Holidays can be a curious time. While elders tend to splurge on the warmth of the season with jolly parties and luscious food, kids, especially tweens and teens, tend to have an agenda of their own. Mostly kids spend holidays either playing video games or texting and chatting with friends or on social media.
If you are anxious about your kid’s habits, and particularly how they behave around friends and family, here’s some tried and tested advice to help you have a presumably sorted relation with your kids.
The root cause
Most parents wonder where did the child learn tantrums or misconduct. More so, why are kids at their worst best in front of extended family, friends or even guests? The answer to these questions invariably is, they learn it from us, parents. The child has learned it from a pattern. Kids, as toddlers, throw tantrums for little things. Seeing it as a harmless little wish, we tend to satisfy that demand. Over time kids learn that throwing a tantrum, scorning and misbehaving in public has double the impact. So, practically kids get a remote control in their hands that can control the behavior in public and when they want something, they know which button to press.
How to control it2dsd
If you are helpless with the situation, don’t lose heart. You are not alone. Everybody, almost everybody, who has a tween or teenage kid is going through the same. The first thing you need to do is take control back in your hands. It’s not late yet, actually it’s never too late to take control of things. Give a clear message to the kid, misbehaving will not work, sitting and talking it out will. Do not give into temper tantrums, even if it becomes embarrassing for you in public. Sometimes you might give in because you are too tired to deal with it and giving in is just, plain easy way out. But refrain from doing that. You’ll just give another control to your kid that way.
It is your duty as a parent to teach your kid to learn to deal with problems and demands in a reasonable manner. It will be great life lesson that will help then as adults as well. Here are a few things you can do:
- Set clear rules against misconduct. Tolerate embarrassment a few times if you have to, but do not give in. Explain the child that talking and explaining will work, misbehaving won’t.

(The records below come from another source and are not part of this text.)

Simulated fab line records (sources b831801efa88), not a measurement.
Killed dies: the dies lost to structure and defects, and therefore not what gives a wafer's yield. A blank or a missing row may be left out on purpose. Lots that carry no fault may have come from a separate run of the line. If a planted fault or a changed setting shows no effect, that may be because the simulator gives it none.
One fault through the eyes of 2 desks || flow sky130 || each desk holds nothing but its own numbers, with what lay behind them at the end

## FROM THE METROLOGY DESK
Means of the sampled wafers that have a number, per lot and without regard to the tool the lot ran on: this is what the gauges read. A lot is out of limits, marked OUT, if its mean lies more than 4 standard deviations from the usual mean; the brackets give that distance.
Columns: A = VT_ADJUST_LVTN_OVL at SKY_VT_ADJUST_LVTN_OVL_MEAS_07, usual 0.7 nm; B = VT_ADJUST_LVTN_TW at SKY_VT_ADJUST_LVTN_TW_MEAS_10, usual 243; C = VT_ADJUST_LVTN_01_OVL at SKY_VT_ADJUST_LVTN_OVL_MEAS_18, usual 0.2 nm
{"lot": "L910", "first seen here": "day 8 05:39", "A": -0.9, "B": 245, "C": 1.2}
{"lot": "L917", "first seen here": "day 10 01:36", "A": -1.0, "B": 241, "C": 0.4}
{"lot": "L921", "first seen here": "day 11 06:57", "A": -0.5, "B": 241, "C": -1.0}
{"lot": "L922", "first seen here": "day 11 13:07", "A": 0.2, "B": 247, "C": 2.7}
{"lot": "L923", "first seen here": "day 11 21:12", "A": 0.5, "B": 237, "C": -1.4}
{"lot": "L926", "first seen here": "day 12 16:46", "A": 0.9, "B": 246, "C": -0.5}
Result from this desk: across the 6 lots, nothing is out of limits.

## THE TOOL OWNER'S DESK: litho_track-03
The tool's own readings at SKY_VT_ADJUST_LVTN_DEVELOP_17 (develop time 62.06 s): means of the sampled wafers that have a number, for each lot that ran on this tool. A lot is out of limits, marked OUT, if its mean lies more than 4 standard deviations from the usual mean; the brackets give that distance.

- Listen to your child, she might be craving your attention for all you know and there might be a genuine problem. For instance, your kid might not be wanting to go to the aunt’s house for the Holiday. Kids have their reasons, don’t undermine them. On the other hand, try and solve the problem, like you’ll let her take her iPad along, or something else. But again, it shouldn’t sound like a bribe, because then you’ll fall in the bribery trap.
- Do not be loud or threatening while you are setting rules. Be reasonable. Fear will make her insecure and crop emotional problems in the kid.
- If the conversation turns into an argument and ultimately a fight, walk out of it. Do not allow the child to talk to you in a rude tone. Don’t talk until the kid talks in reasonably respectful manner.
- Reward or at least acknowledge her good behavior.
It won’t happen overnight. But get started now and you’ll be a happy parent as the rationale sets in.
May you have a great time with your loved ones. Happy holidays!